Index | Thread | Search

From:
Mateusz Guzik <mjguzik@gmail.com>
Subject:
Re: per-CPU page caches for page faults
To:
Martin Pieuchot <mpi@openbsd.org>
Cc:
tech@openbsd.org
Date:
Thu, 21 Mar 2024 11:52:17 +0100

Download raw body.

Thread
On Mon, Mar 18, 2024 at 07:13:43PM +0000, Martin Pieuchot wrote:
> What is the idea behind this diff?  With a consequent number of CPUs (16
> or more) grabbing a global mutex for every page allocation & free creates
> a lot of contention resulting in many CPU cycles wasted in system (kernel)
> time.  The idea of this diff is to add another layer on top of the global
> allocator to allocate and free pages in batch.  Note that, in this diff,
> this cache is only used for page faults.
> 
> +/*
> + * uvm_pcpu_getpage: allocate a page from the current CPU's cache
> + */
> +struct vm_page *
> +uvm_pcpu_getpage(int flags)
> +{
> +	struct uvm_percpu *upc = &curcpu()->ci_uvm;
> +	struct vm_page *pg;
> +
> +	if (upc->upc_count == 0) {
> +		atomic_inc_int(&uvmexp.pcpmiss);
> +		if (uvm_pcpu_fillcache())
> +			return NULL;
> +	} else {
> +		atomic_inc_int(&uvmexp.pcphit);
> +	}
> +
> +	atomic_dec_int(&uvmexp.percpucaches);
> +	upc->upc_count--;
> +	pg = upc->upc_pages[upc->upc_count];
> +
> +	if (flags & UVM_PLA_ZERO)
> +		uvm_pagezero(pg);
> +
> +	return pg;
> +}
> +

First 2 minor remarks:

1. maintaining stats in a global struct avoidably reduces
single-threaded perf due to atomics and scalability due to cacheline
bounces. the hand-rolled mechanism should have its own cpu-local stats.

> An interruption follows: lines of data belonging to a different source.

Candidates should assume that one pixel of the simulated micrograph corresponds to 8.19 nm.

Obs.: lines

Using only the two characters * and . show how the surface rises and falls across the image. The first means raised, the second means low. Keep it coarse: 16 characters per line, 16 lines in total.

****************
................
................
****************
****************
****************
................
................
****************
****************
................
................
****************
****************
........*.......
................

2. uvm_pagezero on amd64 is implemented with non-temporal stores because
of the dedicated kernel thread for background page zeroing. while I
consider existence of such a thread to be long obsolete, I'm going to
ignore this aspect. key here is that nt stores before direct usage of
the page only results in cache misses later on (even more so if you have
a LIFO allocation policy and the page was mostly in L3). instead
uvm_pagezero_onfault or something could be added to zero "normally".

All that aside the real question is why the hand-rolled mechanism in the
first place? I see your "pool allocator" has a per-cpu caching layer,
and based on that I would expect caching to be implemented on top of it.

If the pool allocator has significant shortcommings they should probably
get addressed instead of rolling with a dedicated mechanism.